Working Through the Lock

In my last post, I discussed my project for the Interactive Exhibit Design course I’m taking this term. Building off of that idea, I’ve been working in Max 7 to lay out the way a lock that moves boats from one level to another operates. It turns out that physically operating a lock can be easier than designing a digital version of one!

I’m a big fan of doodling and drawing things out to get a better sense of how different things relate to each other. So, to try to figure out how the virtual valves and gates should work together, I put a pen to paper:

Writing in pen on paper. There are a series of lines representing the different steps of a lock that boats would travel through.
My pen-and-paper rendering of how the gates should not be able to “open” at the same time, plus some Max tools (LCD) instructions that allow someone to build rectangles inside a window – this is how I’m constructing the virtual lock for now.

These are some of my initial attempts at creating “if” statements that ensure that both of the gates or the two valves can’t be opened at the same time. Ask any lock attendant how that would work out… It wouldn’t be a good day for any boater trying to go through the locks.

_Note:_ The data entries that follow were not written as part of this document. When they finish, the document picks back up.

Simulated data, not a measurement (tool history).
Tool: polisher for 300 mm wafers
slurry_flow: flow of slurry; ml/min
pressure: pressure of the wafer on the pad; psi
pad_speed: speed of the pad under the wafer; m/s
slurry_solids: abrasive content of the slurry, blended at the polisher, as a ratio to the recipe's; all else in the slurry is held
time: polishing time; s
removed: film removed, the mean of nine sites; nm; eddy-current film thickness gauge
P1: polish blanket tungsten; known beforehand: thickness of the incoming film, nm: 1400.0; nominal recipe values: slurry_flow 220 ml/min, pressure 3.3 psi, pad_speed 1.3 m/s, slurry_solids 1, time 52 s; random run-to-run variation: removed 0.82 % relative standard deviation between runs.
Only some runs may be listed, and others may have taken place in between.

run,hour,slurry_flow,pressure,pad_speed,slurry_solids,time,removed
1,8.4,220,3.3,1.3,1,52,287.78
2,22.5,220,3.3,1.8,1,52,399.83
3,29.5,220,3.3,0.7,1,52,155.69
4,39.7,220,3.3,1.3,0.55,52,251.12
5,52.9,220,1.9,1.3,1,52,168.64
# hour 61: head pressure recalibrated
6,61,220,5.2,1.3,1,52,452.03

Using LCD and Sprites in Max 7, I have essentially come up with a graphic representation of the different water levels on either side of a lock. Now my challenge is to find a way to connect the LCD screen to the controls I set up to “operate” the lock and to make sure that the screen doesn’t completely reset after it is used. This means diving into the Max tutorials to figure out how to set some of the rectangles as a background that the Sprites operate on top of.

A series of grey buttons with commands that control a screen that has three blue rectangles representing water and two black rectangles that represent lock gates.
The LCD screen showing the “water” and “gates.”
A series of buttons and connections that are activated when clicked on in Max 7.
The “operating” controls for the lock. I still have to work out the “if” statements that will ensure both gates can’t be opened at the same time. Ideally, I will attach a Makey Makey to my computer and a 3D version of a lock to make it easier to see exactly how a lock works.

I also have to figure out how to properly construct the “if” statements and controls for the lock. The easier part of this will be creating messages explaining why someone interacting with the virtual lock can’t have both gates open at once.

So far, this project has been moving pretty slowly as I gain a better understanding of the Max program as well as the constraints I have to explain in the design. Once I get past that point, hopefully everything will be smooth sailing!